Randy Demmer is candidate for 1st District
By Janet Kubat Willette
Date Modified: 10/25/2010 3:45 PM
Randy Demmer says the United States is headed in the wrong direction and he wants to go to Washington to help turn the country around.
"We need representation in Washington that understands the importance of agriculture," said Demmer, a candidate for the 1st U.S. House District. The district stretches from Wisconsin to South Dakota along Interstate 90 and includes the bottom two tiers of counties. Brown, Nicollet and Wabasha counties are also in the district.
Demmer says he understands that the private sector and small businesses are the growth engine of the country and that the United States can't go down the path of buying its way to prosperity.
He wants to stop the growth and expansion of government, increase job creation in the private sector and promote personal responsibility over government oversight.
"What America needs are more opportunities to grow our private sector economy - not more government micromanagement, out-of-control spending and ill advised bailouts," Demmer writes on his website.
Congress has to find ways to keep the government lean, rather than taking more money from the private sector, he said.
The 1st District, Demmer said, is a leading agricultural county in the nation. According to the 2007 Census of Agriculture, it was the tenth largest district in the nation in the sale of agricultural products. The federal government needs to focus on areas of success, like agriculture and let Americans compete in a global economy, said Demmer, a free trade supporter.

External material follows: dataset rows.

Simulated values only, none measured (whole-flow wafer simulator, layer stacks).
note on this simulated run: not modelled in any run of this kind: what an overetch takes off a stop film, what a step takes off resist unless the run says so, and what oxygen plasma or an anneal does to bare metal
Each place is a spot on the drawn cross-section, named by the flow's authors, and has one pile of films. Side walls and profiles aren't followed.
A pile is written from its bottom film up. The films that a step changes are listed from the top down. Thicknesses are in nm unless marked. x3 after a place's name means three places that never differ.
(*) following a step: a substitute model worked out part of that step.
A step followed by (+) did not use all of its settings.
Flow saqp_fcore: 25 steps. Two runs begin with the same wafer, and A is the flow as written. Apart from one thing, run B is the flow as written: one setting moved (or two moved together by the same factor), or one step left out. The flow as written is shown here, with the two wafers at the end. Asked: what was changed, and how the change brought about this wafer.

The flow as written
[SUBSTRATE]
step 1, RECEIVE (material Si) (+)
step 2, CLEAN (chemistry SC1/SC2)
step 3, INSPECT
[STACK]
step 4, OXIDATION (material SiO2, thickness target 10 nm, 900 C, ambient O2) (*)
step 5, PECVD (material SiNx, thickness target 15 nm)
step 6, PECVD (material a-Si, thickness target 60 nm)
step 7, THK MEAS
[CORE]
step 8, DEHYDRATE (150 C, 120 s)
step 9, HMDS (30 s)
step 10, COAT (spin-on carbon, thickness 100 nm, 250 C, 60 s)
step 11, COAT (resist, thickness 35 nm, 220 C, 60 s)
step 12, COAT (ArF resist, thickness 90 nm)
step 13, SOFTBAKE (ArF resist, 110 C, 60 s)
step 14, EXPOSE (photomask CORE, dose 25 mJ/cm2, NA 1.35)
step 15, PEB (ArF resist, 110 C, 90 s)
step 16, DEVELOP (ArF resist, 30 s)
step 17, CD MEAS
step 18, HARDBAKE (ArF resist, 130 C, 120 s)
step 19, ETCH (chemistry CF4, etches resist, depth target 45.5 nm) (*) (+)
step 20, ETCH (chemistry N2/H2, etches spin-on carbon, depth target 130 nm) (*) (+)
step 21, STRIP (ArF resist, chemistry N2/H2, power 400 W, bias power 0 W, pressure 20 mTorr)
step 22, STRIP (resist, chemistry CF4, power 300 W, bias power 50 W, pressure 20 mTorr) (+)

Instead, the government is imposing costs on agriculture, be it the health care takeover or cap and trade. Those costs affect the ability of agriculture to compete in the worldwide market and put the United States at a competitive disadvantage, he said.
Demmer says there needs to be a safety net, which the farm bill provides, but he favors programs that do not skew and give incentives for planting or growing certain crops. Sometimes, farm policy has been overly supportive of planting one crop over another, he said, prompting farmers to go against market conditions and overproduce that commodity based on the government incentive.
He would also look for geographic fairness in the farm bill. If Republicans take control, Demmer said Rep. John Boehner, a member of the House Republican Leadership, has told him he would sit on the House Agriculture Committee. He is also hopeful he would gain a seat if the Democrats retain control.
Demmer favors an extension of the ethanol and biodiesel tax credits. The credits, he said, are investments made as a society to help spur additional growth in this sector. The money allows the new and fledging industries to grow, reinvest and become more efficient. Ethanol and biofuels are great economic development for southern Minnesota, the state and the country, Demmer said.
When it comes to transportation funding, he said the nation needs a good, solid system of transportation.
"I think it's about setting priorities," Demmer said.
The country doesn't have unlimited resources so Congress needs to make choices, he said. He puts a priority on infrastructure for the sake of commerce and safety.
On the issue of the shortage of skilled health care professionals in rural areas, Demmer said the government shouldn't get involved in managing workforces. Rather, the market should figure it out through a system of supply and demand.
He's concerned about the government coming in and trying to micromanage those types of things. Government should take care of infrastructure, rules and regulations, he said.
Another issue related to the workforce is immigration. Demmer said the United States must have control of its borders and know who is coming in, be it immigrants coming to work, drug traders or terrorists. The country must control who is coming in, he said. There must be a system in place so the government knows when visas expire and so employers can verify who is coming to work for them.
Businesses, he said, by and large, want to make sure they are hiring legal citizens and want to have a system in place where they can verify someone's immigration status.
Immigration is a very delicate, very complex issue, Demmer said, and there should be consequences if someone comes here illegally. He would look differently at folks who have solid employment and children who are citizens than folks who are not working and who are not saying out of the law enforcement system.